Let $p$ be an odd prime. For which positive integers $k$ dividing $4p^3$, does the equation $x^3+px=k^2$ has an integer solution in $x$ ?
Since for integer $x$, $px+x^3$ is even, so $k$ is even, so $4|x^3+px$. Now if $x$ is even, then this implies $4|x$.
I am unable to deduce anything else. Please help.
The question as stated is really just 12 different Diophantine equations:
\begin{align*} &x^3+px=1 & &x^3+px=4 & &x^3+px=16 \\ &x^3+px=p^2 & &x^3+px=4p^2 & &x^3+px=16p^2 \\ &x^3+px=p^4 & &x^3+px=4p^4 & &x^3+px=16p^4 \\ &x^3+px=p^6 & &x^3+px=4p^6 & &x^3+px=16p^6 \end{align*}
As already noted, the LHS of each equation is even, so the 4 equations on the left have no solutions. Since $p$ is an odd prime, there can be no solutions to any of the remaining 8 Diophantine equations involving non-positive values for $x$, since the LHS would be non-positive while the RHS is positive.
Thus, the equation $x^3+px=4$ has only one solution $(x,p)=(1,3)$, and the equation $x^3+px=16$ has no solutions.

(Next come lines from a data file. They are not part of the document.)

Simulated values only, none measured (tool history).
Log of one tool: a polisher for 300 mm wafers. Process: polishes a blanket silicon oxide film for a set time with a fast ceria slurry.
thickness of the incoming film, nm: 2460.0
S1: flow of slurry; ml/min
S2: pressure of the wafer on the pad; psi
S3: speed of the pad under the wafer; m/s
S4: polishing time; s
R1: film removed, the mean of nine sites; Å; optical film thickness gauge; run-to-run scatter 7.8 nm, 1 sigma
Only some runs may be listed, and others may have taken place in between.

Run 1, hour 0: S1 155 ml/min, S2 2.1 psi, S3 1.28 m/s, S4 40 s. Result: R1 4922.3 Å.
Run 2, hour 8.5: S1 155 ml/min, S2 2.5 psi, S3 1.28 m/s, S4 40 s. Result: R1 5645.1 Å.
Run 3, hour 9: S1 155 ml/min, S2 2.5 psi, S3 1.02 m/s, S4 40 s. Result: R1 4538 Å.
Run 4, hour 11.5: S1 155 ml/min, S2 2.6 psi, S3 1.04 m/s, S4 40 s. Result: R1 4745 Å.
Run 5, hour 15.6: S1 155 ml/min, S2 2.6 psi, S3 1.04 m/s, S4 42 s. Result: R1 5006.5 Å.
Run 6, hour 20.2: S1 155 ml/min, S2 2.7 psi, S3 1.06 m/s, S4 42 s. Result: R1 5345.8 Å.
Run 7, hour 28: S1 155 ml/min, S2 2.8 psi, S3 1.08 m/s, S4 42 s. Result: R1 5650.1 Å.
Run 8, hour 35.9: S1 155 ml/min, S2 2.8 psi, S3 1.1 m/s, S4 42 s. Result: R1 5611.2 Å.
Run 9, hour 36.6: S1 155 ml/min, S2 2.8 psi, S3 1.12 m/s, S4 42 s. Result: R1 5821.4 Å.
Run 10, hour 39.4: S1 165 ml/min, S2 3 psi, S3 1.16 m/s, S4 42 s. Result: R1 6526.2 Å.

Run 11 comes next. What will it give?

For the remaining 6 Diophantine equations, it is clear that any solution must have $x$ divisible by $p$. It is obvious that no solution to $x^3+px=4p^2$ or $x^3+px=16p^2$ can have $x\geq 2p$, and that there are only finitely many primes $p$ to check; we then see that $x^3+px=4p^2$ has only one solution $(x,p)=(3,3)$ and that $x^3+px=16p^2$ has no solutions.
Now consider the equation $x^3+px=4p^4$. Any solution must not only have that $x$ is divisible by $p$, but in fact that $x$ is divisible by $p^3$. Thus, if there is a solution, defining $y=p^3x$ and substituting into our equation yields that $p^9y^3+p^4y=4p^4$ must also have a solution. This is clearly absurd.
The exact same argument works for the equation $x^3+px=16p^4$, and the final 2 equations are handled with similar arguments (instead of divisibility by $p^3$ you get divisibility by $p^5$).
Therefore, the only solutions to any of the 12 Diophantine equations in consideration are $(x,p)=(1,3)$ for $x^3+px=4$ and $(x,p)=(3,3)$ for $x^3+px=4p^2$.